I guess it never would have happened if Raymond hadn't sold his cows. The Star Valley Beanfield War, I mean.
Cy talked him into planting a bean field.
They both had time on their hands. The two of them would do the work.
Cy put up twenty acres and Raymond furnished the machinery. The field
was in a small plot of private property surrounded by the Tonto National
Forest. I should point out that both men were three score and ten…each
May 10 they broke ground. That spring
Arizona had above normal moisture and the beans came on like
gangbusters! Raymond left for a week and on his return Cy was in a
tizzy! The elk had invaded the beanfield!
That night Raymond stood guard. He and
Pat, his wife of nearly fifty years, sat in their pickup with their dogs
in the back. Any approaching elk would get barked, hi-beamed and
hoorahed away! Within three days they were comfortably grazing within
ten feet of the pickup where the bored dogs dozed through the night and
the shouts were ignored.
Cy was havin' better luck durin' the day.
But the beans were taking a beating. As the weeks wore on these three
beanfield moguls tried various methods to keep the marauding elk out of
the field. They tried propane noise makers, bonfires, highway dept.
flashers, FM radio and rattling feed sacks and tin plates tied in the
manzanita brush! All to no avail.
They stood guard night and day for six weeks fighting a losing battle.
When the beans were ready, they cut 'em with Raymond's hand made rig
behind the tractor. Each morning at daylight the three of them would
rake the beans in a pile and pitchfork them into the pickup. There
they'd fork 'em into Raymond's rebuilt combine, an Allis Chambers model
60 with John Deere wheels and a plywood box.

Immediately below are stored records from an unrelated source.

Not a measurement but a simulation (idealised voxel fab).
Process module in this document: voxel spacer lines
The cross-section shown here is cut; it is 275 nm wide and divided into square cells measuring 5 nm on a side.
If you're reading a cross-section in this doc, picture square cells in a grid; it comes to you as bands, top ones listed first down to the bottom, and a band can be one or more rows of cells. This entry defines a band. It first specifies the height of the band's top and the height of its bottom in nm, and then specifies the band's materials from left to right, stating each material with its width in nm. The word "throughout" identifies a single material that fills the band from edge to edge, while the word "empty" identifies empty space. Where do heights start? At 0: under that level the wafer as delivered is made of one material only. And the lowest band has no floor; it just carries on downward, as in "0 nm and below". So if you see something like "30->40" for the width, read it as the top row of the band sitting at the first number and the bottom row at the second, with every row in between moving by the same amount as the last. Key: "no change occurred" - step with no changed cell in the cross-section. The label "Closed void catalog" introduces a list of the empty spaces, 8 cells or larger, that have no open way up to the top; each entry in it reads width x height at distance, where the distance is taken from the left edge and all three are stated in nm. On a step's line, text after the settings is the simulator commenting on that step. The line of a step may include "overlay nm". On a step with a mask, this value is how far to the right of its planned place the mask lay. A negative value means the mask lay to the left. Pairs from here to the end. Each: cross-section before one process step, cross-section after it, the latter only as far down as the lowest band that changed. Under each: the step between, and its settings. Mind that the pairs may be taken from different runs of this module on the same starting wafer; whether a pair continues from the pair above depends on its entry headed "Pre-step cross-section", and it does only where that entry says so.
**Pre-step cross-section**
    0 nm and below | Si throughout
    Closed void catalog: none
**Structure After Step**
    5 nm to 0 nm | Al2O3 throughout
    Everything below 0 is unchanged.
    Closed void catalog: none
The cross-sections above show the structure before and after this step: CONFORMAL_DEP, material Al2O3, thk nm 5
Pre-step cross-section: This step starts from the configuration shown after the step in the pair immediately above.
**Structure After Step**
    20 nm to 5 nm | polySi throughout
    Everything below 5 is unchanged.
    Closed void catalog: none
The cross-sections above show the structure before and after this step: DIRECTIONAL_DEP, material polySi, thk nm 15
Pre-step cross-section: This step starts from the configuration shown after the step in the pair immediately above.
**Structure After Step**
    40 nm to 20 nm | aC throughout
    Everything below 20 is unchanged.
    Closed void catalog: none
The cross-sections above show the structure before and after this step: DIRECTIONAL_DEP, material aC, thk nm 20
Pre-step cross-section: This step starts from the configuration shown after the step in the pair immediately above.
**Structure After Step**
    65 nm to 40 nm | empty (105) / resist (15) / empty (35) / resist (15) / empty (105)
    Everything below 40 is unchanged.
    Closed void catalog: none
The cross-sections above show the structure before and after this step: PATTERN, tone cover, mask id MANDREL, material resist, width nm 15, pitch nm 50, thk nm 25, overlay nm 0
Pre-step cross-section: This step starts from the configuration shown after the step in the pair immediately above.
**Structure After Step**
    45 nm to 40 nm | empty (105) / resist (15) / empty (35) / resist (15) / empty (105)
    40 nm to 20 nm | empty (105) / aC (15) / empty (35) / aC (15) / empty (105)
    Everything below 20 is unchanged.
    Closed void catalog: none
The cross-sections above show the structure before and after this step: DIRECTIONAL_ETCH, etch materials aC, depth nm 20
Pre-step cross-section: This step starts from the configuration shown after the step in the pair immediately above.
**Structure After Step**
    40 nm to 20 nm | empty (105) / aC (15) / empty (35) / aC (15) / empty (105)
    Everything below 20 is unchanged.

Any piles left in the field were
scattered by the elk like leaves in the fall. But the bean farmers bowed
their backs and carried on. They finally finished the harvest. Back at
the ranch they cleaned and 'winded' them with an electric fan and wound
up with 800 pounds of beans. Considering the expected twenty ton
harvest, I guess you could say the elk won the Star Valley Beanfield
War.
But in the eyes of Raymond, Pat and Cy,
they themselves won the war. They walked through the Great Depression
and the second World War without a net. They survived and left the world
a better place.
We're runnin' outta these folks. They
have earned our admiration and respect. I hope some of their heart and
backbone is hereditary.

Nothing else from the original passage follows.